Some months later, Rawson was charged with the additional offence of breaching clauses 3.7 and 4.19 of TSO 140.
A campaign in Rawson's defence was launched by the Committee to Defend Public Education (CDPE), an organisation established in 1995 by the Socialist Equality Party (SEP) in Australia to oppose budgetary cutbacks and the mounting attacks on the rights of teachers, students and parents in the public school system. Leaflets, CDPE Information Bulletins and other material were circulated in working class areas, drawing out the undemocratic character of the provisions of TSO 140, and highlighting the importance of Rawson's case for all teachers.
On June 2 1998, Rawson lodged an application in the Australian Industrial Relations Commission on the grounds of unfair dismissal. In it she challenged the Department's version of the facts of the case and alleged that her sacking from the teaching service was “harsh, unjust and unreasonable”. The IRC hearing would avail her of the opportunity, not permitted at any stage of the internal disciplinary procedure, to face her accusers and subject to cross examination all those upon whose evidence the Department had based its findings.
At the same time Rawson lodged an action in the Supreme Court of Victoria, challenging both the facts of the case and the legality and constitutionality of TSO 140, including that it breached her rights to a fair hearing and to freedom of speech and association.
In February 1999, just before the IRC hearing was due to take place, the Education Department objected to the substantive issues being heard in two different jurisdictions and forced Rawson to elect between them. Rawson chose the IRC, and amended her Supreme Court application to deal only with the constitutional issues. That election was accepted. The hearing was then adjourned to May, on the basis that it would require five days.”Abuse of process”

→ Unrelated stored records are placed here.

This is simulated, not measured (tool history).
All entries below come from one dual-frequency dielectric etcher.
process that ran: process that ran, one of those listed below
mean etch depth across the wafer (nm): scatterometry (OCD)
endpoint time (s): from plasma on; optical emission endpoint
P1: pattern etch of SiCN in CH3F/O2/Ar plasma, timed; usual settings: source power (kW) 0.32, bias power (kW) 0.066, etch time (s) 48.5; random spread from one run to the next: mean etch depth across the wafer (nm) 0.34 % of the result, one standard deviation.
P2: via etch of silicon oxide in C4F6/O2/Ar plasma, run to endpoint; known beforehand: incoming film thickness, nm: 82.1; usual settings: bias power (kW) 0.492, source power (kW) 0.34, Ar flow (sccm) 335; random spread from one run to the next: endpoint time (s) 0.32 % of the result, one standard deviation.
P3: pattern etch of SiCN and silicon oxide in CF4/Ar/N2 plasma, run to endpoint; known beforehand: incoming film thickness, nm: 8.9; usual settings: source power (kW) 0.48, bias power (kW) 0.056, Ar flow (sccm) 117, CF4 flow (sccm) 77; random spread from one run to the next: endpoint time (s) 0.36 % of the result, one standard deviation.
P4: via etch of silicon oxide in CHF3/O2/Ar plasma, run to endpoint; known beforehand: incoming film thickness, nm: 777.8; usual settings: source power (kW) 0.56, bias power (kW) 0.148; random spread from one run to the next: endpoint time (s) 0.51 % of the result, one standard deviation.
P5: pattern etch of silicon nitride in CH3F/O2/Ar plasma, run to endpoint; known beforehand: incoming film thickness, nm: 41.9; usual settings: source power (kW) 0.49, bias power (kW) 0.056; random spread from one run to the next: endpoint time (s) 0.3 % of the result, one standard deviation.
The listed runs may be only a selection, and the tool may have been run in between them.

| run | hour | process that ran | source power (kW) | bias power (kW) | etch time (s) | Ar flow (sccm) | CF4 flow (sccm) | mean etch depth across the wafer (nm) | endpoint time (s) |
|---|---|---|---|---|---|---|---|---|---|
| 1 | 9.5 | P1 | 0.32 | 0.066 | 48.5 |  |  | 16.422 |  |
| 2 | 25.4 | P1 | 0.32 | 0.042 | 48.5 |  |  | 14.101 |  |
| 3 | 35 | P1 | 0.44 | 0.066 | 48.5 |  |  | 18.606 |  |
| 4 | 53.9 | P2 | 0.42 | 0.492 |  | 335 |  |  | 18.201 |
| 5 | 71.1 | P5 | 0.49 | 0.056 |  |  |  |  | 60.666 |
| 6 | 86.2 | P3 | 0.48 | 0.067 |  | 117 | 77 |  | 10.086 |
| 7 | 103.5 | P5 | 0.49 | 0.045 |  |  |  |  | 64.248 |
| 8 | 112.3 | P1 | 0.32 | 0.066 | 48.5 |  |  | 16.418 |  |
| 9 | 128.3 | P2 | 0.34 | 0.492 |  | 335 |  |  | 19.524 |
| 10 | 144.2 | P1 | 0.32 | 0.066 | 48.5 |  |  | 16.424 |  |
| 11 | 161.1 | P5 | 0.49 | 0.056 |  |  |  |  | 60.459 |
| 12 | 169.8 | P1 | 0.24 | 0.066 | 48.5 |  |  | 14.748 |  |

On May 17, the first day of the scheduled five-day hearing, the Department's barrister Nicholas Green opened proceedings by submitting that, prior to any witnesses being called, or evidence heard, the presiding Commissioner should permanently stay all proceedings. In front of a large audience of Rawson's supporters, he maintained that her claim of unfair dismissal was simply a smokescreen behind which lay an entirely different motivation: namely, “the launch of the attack on the legal integrity of Teaching Service Order 140”.
Furthermore, Green argued, Rawson was not acting alone. On the basis of a series of documents—including Rawson's Open Letter, articles published in Workers News, former newspaper of the SEP and material posted on the World Socialist Web Site —from which he read lengthy extracts, Green claimed that Rawson had “tied herself to the wheels of the chariot being driven by ... two organisations...”, namely the CDPE and the SEP.
“This Committee has stepped in and taken the running in relation to the campaign concerning Geraldine Rawson.”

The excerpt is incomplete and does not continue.